Celebrate the new year with potstickers, fish, noodles and other traditional favorite dishes. — Photo by: Ei Katsumata/Alamy

Chinese New Year – this year on Jan. 23 – is the most significant of the traditional Chinese celebrations. Known in China as "Spring Festival," it marks the end of winter and lasts 15 days, ending with the Lantern Festival.

See also: Chinese New Year Menu

Customs include purchasing gifts, decorations, new clothing and food, and households are cleansed thoroughly to sweep away any bad luck associated with the past year and make room for the new. Red paper decorations outfit doors and windows. On the eve of Chinese New Year, families set off firecrackers and share a large meal. In the morning, children are given money in red paper envelopes. Try making Katie and Leeann Chin's Firecracker Shrimp recipe for a festive hors d'oeuvre at your Chinese New Year celebration that echoes the traditional fireworks.

Below are some of the traditional foods of Chinese New Year:

Buddha's Delight is a vegetarian dish eaten on the eve and on the first day of the New Year. This tradition stems from the Buddhist practice that encourages a vegetarian diet during the first five days of a new year, to cleanse the body and the spirit. Buddha's Delight usually includes at least 10 ingredients, but some variations are made up of 18 to 35. Try Nava Atlas' recipe for Buddha's Delight Stew With Seitan, Green Vegetables and Mushrooms.

Fish is a common food for Chinese New Year, as its pronunciation is similar to the word for "surpluses." Serving an entire fish steamed or fried, with the head and tail still attached, is symbolic of the wish for an abundant beginning and ending to the New Year. Katie and Leeann Chin's recipe for Steamed Whole Fish includes black beans, fresh ginger and sesame oil. Prosperity Steamed Fish by Martin Yan is seasoned with cilantro and soy sauce.

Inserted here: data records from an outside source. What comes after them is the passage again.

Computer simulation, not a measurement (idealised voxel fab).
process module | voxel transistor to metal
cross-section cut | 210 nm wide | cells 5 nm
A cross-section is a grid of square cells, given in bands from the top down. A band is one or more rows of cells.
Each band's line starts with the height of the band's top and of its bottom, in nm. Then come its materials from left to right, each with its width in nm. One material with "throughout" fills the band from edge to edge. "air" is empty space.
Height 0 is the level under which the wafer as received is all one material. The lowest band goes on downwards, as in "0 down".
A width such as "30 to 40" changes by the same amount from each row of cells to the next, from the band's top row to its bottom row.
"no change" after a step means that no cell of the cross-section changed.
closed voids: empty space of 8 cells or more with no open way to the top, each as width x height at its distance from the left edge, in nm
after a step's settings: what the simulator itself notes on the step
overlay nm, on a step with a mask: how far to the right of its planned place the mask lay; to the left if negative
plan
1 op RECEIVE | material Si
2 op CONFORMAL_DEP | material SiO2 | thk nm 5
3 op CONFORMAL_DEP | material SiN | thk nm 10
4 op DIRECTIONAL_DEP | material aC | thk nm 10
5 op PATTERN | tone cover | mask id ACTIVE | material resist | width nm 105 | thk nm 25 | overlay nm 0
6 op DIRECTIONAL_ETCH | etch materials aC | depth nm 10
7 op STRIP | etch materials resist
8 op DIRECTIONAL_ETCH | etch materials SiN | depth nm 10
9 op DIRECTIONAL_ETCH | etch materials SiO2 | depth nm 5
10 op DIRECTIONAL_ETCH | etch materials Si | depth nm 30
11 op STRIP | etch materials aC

Dumplings are classic Chinese New Year treats, the idea being that luck is packaged inside along with the filling, and then consumed. Some dumplings are meant to resemble Chinese coins. Sometimes, a coin will be hidden inside one of the dumplings, bringing extra luck to the family member who uncovers it. Dumplings include a wide range of fillings, from Pan Fried Pork Dumplings by Katie and Leeann Chin to Pan Fried Dumplings Stuffed With Chicken and Mushroom by Wai Hon Chu and Connie Lovatt.

As the Cantonese word for "lettuce" sounds like the word for "rising fortune," it's common to serve lettuce wraps filled with other lucky foods during the Chinese New Year. These Chicken Lettuce Wraps by Debbie Gore are flavored with oyster, peanut and teriyaki sauces, and the filling includes water chestnuts, bamboo shoots and ginger.

Long noodles are eaten at Chinese New Year to symbolize long life, and can be prepared in many ways. For a double dose of longevity, noodles are prepared with mustard greens, which are a symbol of long life for parents. Added mixed vegetables symbolize family unity, as in Martin Yan's Fortune Noodle Meatball Soup recipe. Or the noodles themselves can be significant, as with the egg noodles in Katie and Leeann Chin's Homemade Egg Noodles recipe, which combine longevity with the egg's symbol of fertility. Nigelle Lawson's Seared Salmon With Singapore Noodles is a fitting main course for Chinese New Year that includes both fish and long noodles.

Lastly, Lion's Head Meatballs such as these by Mark Bittman are fluffy and light, rather than the denser Italian meatballs we often eat. Served in Napa cabbage leaves, they should be chopstick-tender and nearly fall apart in your mouth.